Neoliberal policies and the free market ideology have transformed the nature of labour (Harvey, 2005). The individualisation and entrepreneuralisation processes of neoliberalism have produced unstable and project-based careers (Hesmondhalgh & Baker, 2013) as well as new forms of nonstandard employment (Cappelli & Keller, 2013). Contemporary flexible capitalism (Sennet, 2007) has produced a shift from an era of corporate loyalty and job stability to an economic system in which insecurity and personal high risks predominate. The opportunity of finding job positions that match knowledge workers’ aspirations have become increasingly difficult. The startup economy (Luise, 2019) has emerged as a new entrepreneurial paradigm, one which promises to fill this gap by allowing the perpetuation of a creative class (Florida, 2002) to fulfil both personal and professional aims. Mainstream narratives about the myth of successful Silicon Valley entrepreneurs, the generic development of skills and the lowering of the capital requirements for creating business activities have fostered a new wave of small and highly innovative digital ventures (Arvidsson, 2019) rooted in the Californian ideology (Barbrook & Cameron, 1996).

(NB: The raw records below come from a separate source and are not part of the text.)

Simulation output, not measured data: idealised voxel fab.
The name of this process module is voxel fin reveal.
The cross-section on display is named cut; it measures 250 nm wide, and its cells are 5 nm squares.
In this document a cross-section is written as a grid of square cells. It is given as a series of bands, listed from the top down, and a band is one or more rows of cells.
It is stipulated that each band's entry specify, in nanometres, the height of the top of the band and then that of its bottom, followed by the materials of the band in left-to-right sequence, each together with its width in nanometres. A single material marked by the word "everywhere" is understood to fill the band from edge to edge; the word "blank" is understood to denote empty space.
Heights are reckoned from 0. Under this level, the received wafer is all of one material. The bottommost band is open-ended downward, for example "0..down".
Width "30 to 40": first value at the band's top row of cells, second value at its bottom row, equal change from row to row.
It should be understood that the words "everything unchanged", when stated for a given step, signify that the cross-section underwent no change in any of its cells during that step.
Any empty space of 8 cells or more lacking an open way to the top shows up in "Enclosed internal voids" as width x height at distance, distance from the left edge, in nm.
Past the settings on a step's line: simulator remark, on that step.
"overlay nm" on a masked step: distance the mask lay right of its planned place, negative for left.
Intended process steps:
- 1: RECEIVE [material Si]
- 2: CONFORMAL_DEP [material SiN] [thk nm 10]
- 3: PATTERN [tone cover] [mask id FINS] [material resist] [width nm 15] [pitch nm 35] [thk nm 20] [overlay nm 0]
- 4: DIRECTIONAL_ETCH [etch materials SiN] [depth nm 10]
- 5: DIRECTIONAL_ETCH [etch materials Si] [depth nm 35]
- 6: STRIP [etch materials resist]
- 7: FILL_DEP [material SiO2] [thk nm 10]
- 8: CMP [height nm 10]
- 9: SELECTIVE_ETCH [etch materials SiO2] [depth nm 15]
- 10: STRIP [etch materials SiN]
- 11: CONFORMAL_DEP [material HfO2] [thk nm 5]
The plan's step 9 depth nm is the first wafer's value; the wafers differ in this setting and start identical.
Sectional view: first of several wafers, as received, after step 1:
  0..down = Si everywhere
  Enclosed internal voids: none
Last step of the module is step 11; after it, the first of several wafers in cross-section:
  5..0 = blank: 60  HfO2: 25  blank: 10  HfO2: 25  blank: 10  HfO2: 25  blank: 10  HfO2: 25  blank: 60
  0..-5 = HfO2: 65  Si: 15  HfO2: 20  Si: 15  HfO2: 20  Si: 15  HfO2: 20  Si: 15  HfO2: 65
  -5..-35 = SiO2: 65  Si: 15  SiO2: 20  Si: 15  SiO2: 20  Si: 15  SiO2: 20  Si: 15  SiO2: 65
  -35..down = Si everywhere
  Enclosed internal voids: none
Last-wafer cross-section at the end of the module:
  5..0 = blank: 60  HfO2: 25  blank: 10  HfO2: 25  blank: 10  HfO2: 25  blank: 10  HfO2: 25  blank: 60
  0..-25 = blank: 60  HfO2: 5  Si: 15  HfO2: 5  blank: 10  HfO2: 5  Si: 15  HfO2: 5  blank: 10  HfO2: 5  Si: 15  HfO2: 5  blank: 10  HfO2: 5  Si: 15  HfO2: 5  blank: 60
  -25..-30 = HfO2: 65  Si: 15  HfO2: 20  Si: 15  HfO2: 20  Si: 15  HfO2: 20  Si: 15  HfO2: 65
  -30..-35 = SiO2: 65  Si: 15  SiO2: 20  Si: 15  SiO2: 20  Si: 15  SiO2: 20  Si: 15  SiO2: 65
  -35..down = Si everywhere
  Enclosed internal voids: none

Startups are entrepreneurial organisations that aim to develop a repeatable, scalable and disruptive business (Blank & Dorf, 2012). These ventures require a significant amount of external funding in order to develop their innovative services or products. Startuppers spend most of their time working on their presentation skills, promoting the business ideas by leveraging on the image of a team capable of executing their projects in a trustworthy manner.

Startuppers seek to convince venture capitalists, angel investors and accelerators to provide them with the economic and cultural resources needed to develop their innovative services and products. But business growth cannot be based entirely on future cash flow. Startuppers need to consider other elements that will allow them to organise and plan their innovative economic activities. Through different communicative devices, such as pitch presentations, business plans and growth metrics, startuppers foster imagined economic futures in which their startups are qualified as high-reward businesses. The startup economy takes place in the present but is directed towards the future (Mische, 2009) and it is based on a ‘regime of hope’ (Martin, 2012). However, these future economic scenarios are also a source of radical uncertainty and are vulnerable to contradictions. Startups perform in technologically turbulent and innovative markets where customers, markets and other economic elements of businesses can be completely unknown (Casper, 2007; Ries, 2011).

This article critically investigates the production and circulation of imagined futures in the Italian food startup economy that create causal links to bridge the gap between the present economic scenario and possible future developments. This work was driven by three main research questions. Who are the economic actors that articulate discourses about future economies and through which strategies do they promote the circulation of these narratives in the online and offline domains? To what extent do imagined futures qualify the startups as potentially profitable businesses that can foster the creation of new markets? To what extent does the production and circulation of narratives about future economies foster the institutionalisation of a specific imaginary?

The theoretical cornerstones that supported this work concern two study areas within the sociological field. The imagined futures approach (Beckert, 2013, 2016) allows the framing of economic behaviours as a form of fictional expectations in uncertain economic contexts. The cultural political economy (Jessop & Oosterlynck, 2008) perspective explores the process through which imagined economies are discursively constituted and materially reproduced.